Chance are, you don’t have a backup for your computer. If you do, when was the last time you used it? Stop reading and run your backup, nothing much to see here (unless you are looking for a sub $100 2TB external drive).
You could go out and buy a ready to go external drive ready to go. Those are generally overpriced and not very versitile. I prefer to buy an external case (no drive) and a hard drive then put it together myself. The advantages here are:
- cheaper
- you can open it up and swap our the drive much easier that a prebuilt one
- far more options for cases (size, color, connections)>
- building one yourself is much cooler than buying one off the shelf
You may be thinking, “but a pre-built one comes with free software”. Big deal. There are very good (better) options that are free. On a Mac you can use Carbon Copy Cloner or Super Duper. On a PC…well, there is probably something. Google can help with that, or maybe some nice PC users will leave suggestions in the comments.
So what case? Some have fans, but personally I don’t like them. Too noisy. A well designed case can keep the drive cool enough without a fan via a heat sink effect (case touches drive, heat passes to case). If you don’t plan on swapping out multiple backup drives I like the basic ones from Rosewill. Their USB model is a whopping $21 at NewEgg. For $4 more you can get the eSATA version. This does require your computer to have an eSATA card, but it would allow the drive to work at its maximum ~110Mb/sec speed (what mine tops out at over eSATA or internally).
I’ve owned a number of drives over the years and currently have about 20 drive in service for our video department. The current options are Seagate, Hitachi, Samsung, Western Digital, and a few other that are much more expensive and for servers and other high end applications. What you need for external backup is reliable. Fast is good too. Cheap…never hurts. I have had great success with Seagate, and they have a solid reputation among video guys. I have used Samsung as well, but had an issue with one model and it was an ordeal dealing with them on it. Long story, probably my next post. Usually good drives, but poor customer service rules them out. Western Digital has a few solid options. However the one that I’m most impressed with: the HItachi 2TB 5K3000. It is a 5,400rpm drive. That means its cool and quiet. Very quiet. It is also very fast. It gets the highest transfer rates of any drive in our system. Right now, just $65 at Newegg after a rebate.

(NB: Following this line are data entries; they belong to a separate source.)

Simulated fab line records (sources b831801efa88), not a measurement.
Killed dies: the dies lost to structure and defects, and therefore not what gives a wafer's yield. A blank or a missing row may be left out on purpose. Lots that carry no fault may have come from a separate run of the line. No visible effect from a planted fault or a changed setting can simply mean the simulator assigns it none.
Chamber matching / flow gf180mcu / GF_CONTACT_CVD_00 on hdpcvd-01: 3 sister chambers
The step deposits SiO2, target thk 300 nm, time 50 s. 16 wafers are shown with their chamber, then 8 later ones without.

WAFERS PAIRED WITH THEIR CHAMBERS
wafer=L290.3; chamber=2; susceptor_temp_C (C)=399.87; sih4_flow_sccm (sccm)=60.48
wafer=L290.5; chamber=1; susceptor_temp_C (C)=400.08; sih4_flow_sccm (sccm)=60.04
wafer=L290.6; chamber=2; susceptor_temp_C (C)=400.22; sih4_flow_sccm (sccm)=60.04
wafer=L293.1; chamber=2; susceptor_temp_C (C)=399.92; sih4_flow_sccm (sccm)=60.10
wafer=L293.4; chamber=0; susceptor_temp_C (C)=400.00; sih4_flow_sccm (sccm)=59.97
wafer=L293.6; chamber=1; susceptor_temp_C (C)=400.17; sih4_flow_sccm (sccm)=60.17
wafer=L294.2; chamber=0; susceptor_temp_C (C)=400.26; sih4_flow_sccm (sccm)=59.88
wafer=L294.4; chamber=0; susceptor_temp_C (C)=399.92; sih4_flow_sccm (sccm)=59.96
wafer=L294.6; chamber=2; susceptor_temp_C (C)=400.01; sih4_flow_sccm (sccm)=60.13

Why not a 7,200rpm drive? They cost more, run hotter, fail more often, and the advantages of a 7200rpm drive are not really helpful for backup purposes. On a system drive or regularly used data drive, absolutely go with 7,200rpm. However for a backup you just need lots of space, something quiet (it will probably be on your desk), and something that runs cool so you can use a cheaper, quieter fanless case.
What about installing the drive? How hard is it? Super easy. Slide the drive into the mounty thing (SATA drives don’t use those nasty molex cables like IDE drives. Rather they use nice connections on the drive that slide right into the case). Then once the drive is in place, fasten two screws. Put this inside the case, fasten two more screws and you are done. Can you turn a screw driver? You can do this.
So thats it. $105, or $85 if you buy by May 15 and send in for the rebate on the drive.